Feebates are budget-neutral - proceeds of fees can accumulate in a trust, thus creating a pool of money from where rebates can be paid on a first-come-first-go basis. If needed, the trust can take out loans to ensure early payment of rebates.

Implementing FeeBates

Feebates are most effective when applied locally, i.e. by using the proceeds of fees collected in an area to support the better alternatives that are supplied in that same area. That way, most money will be used to make changes where they are needed most.

Instead of prescribing a specific technology, a feebate policy should simply encourage better alternatives, e.g. by insisting that alternatives should be clean, safe and otherwise acceptable to the community. A good feebate policy will optimize market mechanisms and respect consumer choice, which will further increase the overall effectiveness of the policy and minimize bureaucratic overhead.

Fees are best calculated as a percentage added to the price of a product. Similarly, rebates are best calculated as a percentage of the sales price. This also increases the effectiveness of the policy by minimizing bureaucratic administrative overhead.

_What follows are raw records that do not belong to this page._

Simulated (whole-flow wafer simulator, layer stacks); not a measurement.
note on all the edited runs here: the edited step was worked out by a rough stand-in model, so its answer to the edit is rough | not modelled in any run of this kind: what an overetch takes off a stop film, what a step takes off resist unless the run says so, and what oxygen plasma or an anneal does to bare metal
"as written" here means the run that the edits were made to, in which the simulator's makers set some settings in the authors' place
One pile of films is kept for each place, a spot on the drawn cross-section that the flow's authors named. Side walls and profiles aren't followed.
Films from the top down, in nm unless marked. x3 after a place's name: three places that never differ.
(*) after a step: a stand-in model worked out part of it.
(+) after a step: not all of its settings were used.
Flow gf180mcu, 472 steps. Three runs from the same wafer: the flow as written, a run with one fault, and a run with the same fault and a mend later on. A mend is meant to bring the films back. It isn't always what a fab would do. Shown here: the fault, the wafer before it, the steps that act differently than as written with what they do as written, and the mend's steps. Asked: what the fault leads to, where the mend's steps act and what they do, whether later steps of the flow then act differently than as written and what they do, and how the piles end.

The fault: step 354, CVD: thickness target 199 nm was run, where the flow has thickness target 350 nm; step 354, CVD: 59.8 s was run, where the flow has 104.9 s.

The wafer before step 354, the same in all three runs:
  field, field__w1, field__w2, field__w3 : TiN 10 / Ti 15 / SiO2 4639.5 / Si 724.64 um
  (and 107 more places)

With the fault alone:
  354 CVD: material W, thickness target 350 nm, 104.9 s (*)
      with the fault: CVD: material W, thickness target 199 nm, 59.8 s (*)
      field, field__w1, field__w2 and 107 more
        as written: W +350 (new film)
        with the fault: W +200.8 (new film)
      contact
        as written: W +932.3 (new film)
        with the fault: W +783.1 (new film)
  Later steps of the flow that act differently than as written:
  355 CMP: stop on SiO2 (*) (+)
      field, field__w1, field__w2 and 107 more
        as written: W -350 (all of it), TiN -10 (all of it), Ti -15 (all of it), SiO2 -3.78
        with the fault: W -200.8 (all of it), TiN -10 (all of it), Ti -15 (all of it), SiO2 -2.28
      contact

Fees can be initially low, say 10% of the sales price. Especially when alternatives still have little marketshare, such a 10% fee will create a huge pool of money from where rebates can be funded. Rebates can then be high, say 50% or even more, to facilitate a gradual but swift shift to better alternatives. Once the shift takes place, percentages could change, i.e. fees could be increased, while rebates could decrease. This way, the feebate will phase itself out as the shift eventuates.

Proposed FeeBates

Over the years, I have proposed a number of feebates, including:

- a 10% fee on sales of new gasoline cars, with rebates on local sales of zero emission vehicles;
- a 10% fee on sales of fossil fuel, with rebates on purchase and installation of local facilities that produce energy in safe and clean ways;
- a 10% fee on sales of building and construction work that uses polluting concrete (i.e. that contributes to global warming), with rebates on local purchases of clean concrete;
- a 10% fee on sales of fertilizers, with rebates on local sales of agrichar (or biochar); and
- a 10% fee on sales of meat, with rebates and vouchers on vegan-organic meals served in local restaurants.


Sunday, February 24, 2008

The Distributed Grid

Electric vehicles can cut greenhouse gas emissions in two ways. They are clean and efficient. By acting as storage capacity, they can also make the electric grid more efficient.

Electric cars are also cheap to drive and to maintain, and they don't make much noise. They still are relatively expensive to buy, but automated production and economies of scale can overcome this hurdle and make electric vehicles cheaper than gasoline cars.

If the electricity came from coal-fired power plants, driving an electric car still causes less greenhouse emissions than driving a gasoline car. Electric cars have zero emissions and are also more efficient. Thermal efficiency of power plants is higher than the thermal efficiency of most gasoline cars. Much of the fuel burned in gasoline cars turns into heat. Electric cars use regenerative breaking and do not use their motors when waiting before traffic lights. Electric cars use energy more efficiently, especially in city traffic that causes most of the emissions.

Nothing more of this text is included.